Sunday, July 27, 2008

Anbar Massacre Journalist Censored

In a recent post, I linked to a photographer's blog. The embedded photographer had taken pictures of the results of a suicide bombing in Anbar province, Iraq. He had posted graphic pictures of the wounded and dead, including dead but not identifiable US Marines.

Since posting those images, which were within the embed rules as far as timing and content. The photographer has, on the flimsy pretext that he showed the results of the "effectiveness" the bombing, has had his embed terminated. In addition, he has been banned from all Marine installations in the world. In this shocking article from the New York Times, the Times reveals that four out of five photographers who have published photos of the war dead have been disembedded.

Why is this so shocking?

Photographer Miller puts it like this, “The fact that the images I took of the suicide bombing — which are
just photographs of something that happens every day all across the
country — the fact that these photos have been so incredibly shocking
to people, says that whatever they are doing to limit this type of
photo getting out, it is working."

Is it shocking that a military might want to control horrifying images of violence and death? Of course not. It's no shock that it's happening. We would easily expect this kind of censorship from the old Soviets, Communist China or the Axis of Evil's Iran or North Korea. No, the shocking part is that this is the US military, protectors of our most sacredly held freedoms.

And of those freedoms, the VERY FIRST freedom is freedom of the press. Our very first freedom is for the government not to suppress news of what is actually happening. Yet this is exactly what the military is doing: suppressing real news, punishing those who dare to report it anyway. This is not supposed to happen in America! Damn-it! This is America!

No, wait, maybe it's not anymore.

2 comments:

RedWritingHood said...

I disagree dej. I think that the Marines INVITE photographers and journalists there under certain terms... and they get to dictate the terms.

The photographer is free to go there himself, unprotected by the marines. He does not require their protection to take photographs.

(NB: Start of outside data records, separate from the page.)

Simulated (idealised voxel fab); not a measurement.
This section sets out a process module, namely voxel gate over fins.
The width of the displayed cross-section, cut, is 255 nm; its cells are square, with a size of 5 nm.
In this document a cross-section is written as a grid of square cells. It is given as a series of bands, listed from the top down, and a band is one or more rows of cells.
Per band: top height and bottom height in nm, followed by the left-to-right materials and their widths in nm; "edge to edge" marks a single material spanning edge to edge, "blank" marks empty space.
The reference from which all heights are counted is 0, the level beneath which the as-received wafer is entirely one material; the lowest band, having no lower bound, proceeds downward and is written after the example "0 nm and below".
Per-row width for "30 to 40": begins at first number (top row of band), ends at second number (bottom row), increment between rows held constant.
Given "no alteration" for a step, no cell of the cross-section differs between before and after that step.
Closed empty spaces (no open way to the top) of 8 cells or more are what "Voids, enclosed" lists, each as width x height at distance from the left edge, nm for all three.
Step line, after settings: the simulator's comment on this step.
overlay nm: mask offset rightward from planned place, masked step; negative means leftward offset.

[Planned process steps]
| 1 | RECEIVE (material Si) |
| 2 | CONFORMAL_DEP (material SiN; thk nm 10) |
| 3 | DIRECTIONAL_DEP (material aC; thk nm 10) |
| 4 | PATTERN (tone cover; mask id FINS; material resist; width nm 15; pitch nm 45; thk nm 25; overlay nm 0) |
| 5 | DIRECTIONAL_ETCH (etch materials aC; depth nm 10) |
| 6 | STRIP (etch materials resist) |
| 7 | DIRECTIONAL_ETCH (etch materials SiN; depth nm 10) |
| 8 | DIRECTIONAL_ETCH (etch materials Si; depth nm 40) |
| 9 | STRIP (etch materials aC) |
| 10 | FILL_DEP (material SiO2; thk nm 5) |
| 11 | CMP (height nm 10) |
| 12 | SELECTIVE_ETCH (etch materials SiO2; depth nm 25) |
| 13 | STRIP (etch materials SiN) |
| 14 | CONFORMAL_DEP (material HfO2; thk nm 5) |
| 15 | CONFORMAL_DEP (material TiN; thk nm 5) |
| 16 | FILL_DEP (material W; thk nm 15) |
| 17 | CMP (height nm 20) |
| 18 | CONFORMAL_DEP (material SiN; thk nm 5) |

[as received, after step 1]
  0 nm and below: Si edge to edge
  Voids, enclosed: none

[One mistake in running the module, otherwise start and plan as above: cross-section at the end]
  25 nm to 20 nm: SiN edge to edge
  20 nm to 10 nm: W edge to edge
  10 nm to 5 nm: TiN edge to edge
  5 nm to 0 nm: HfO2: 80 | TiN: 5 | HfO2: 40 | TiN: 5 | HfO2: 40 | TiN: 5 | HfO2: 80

If you are going to go somewhere as someone's guest... you sometimes have to follow their rules. I have no issue with this.

He can still take the same photos. Nothing is stopping him. He has simple been denied the escort.

Unless there's a Freedom To Be Escorted And Protected In A War Zone clause I'm unaware of.

Unknown said...

I don't think we are in the same America anymore. So many rights are being restricted. It is no longer the land of the free, justice and freedom for all. Very sad.